Michael Krause wrote:
At 01:01 PM 11/11/2005, Nitin Hande wrote:
Michael Krause wrote:
At 10:28 AM 11/9/2005, Rick Frank wrote:
Yes, the application is responsible for detecting lost msgs at the
application level - the transport can not do this.
RDS does not guarantee that a message has been delivered to the
application - just that once the transport has accepted a msg it
will deliver the msg to the remote node in order without duplication
- dealing with retransmissions, etc due to sporadic / intermittent
msg loss over the interconnect. If after accepting the send - the
current path fails - then RDS will transparently fail over to
another path - and if required will resend / send any already queued
msgs to the remote node - again insuring that no msg is duplicated
and they are in order. This is no different than APM - with the
exception that RDS can do this across HCAs.
The application - Oracle in this case - will deal with detecting a
catastrophic path failure - either due to a send that does not
arrive and or a timedout response or send failure returned from the
transport. If there is no network path to a remote node - it is
required that we remove the remote node from the operating cluster
to avoid what is commonly termed as a "split brain" condition -
otherwise known as a "partition in time".
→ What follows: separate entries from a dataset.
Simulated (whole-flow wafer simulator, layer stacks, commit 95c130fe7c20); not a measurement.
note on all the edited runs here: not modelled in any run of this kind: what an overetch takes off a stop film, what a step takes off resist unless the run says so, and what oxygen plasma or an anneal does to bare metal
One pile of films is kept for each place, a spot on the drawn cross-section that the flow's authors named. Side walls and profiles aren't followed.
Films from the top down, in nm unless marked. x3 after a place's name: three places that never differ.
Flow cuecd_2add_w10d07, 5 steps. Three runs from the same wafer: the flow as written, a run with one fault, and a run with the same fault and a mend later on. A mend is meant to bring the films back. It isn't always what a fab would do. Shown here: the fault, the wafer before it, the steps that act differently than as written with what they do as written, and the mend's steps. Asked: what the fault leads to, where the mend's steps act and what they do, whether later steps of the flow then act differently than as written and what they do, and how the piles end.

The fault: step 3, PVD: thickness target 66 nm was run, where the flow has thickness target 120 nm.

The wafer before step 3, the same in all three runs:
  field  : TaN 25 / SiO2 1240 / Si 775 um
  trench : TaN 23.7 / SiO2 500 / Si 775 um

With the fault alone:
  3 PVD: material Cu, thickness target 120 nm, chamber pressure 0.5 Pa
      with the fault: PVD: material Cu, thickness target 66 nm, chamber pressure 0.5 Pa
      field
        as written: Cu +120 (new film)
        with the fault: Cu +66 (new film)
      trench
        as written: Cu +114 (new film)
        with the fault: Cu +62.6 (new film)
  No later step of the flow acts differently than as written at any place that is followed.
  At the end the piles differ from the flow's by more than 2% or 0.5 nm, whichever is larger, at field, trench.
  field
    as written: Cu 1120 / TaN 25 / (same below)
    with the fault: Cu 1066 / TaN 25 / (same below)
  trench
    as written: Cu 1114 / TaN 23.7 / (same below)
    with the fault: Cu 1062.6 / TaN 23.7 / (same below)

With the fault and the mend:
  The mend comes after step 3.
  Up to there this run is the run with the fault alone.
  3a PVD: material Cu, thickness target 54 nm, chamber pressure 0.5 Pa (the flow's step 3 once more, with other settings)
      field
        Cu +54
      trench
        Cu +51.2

BTW - in our case - the application failure domain logic is the same
whether we are using UDP / uDAPL / iTAPI / TCP / SCTP / etc.
Basically, if we can not talk to a remote node - after some defined
period of time - we will remove the remote node from the cluster. In
this case the database will recover all the interesting state that
may have been maintained on the removed node - allowing the
remaining nodes to continue. If later on, communication to the
remote node is restored - it will be allowed to rejoin the cluster
and take on application load.
Please clarify the following which was in the document provided by
Oracle.
On page 3 of the RDS document, under the section "RDP Interface", the
2nd and 3rd paragraphs are state:
* RDP does not guarantee that a datagram is delivered to the
remote application.
* It is up to the RDP client to deal with datagrams lost due to
transport failure or remote application failure.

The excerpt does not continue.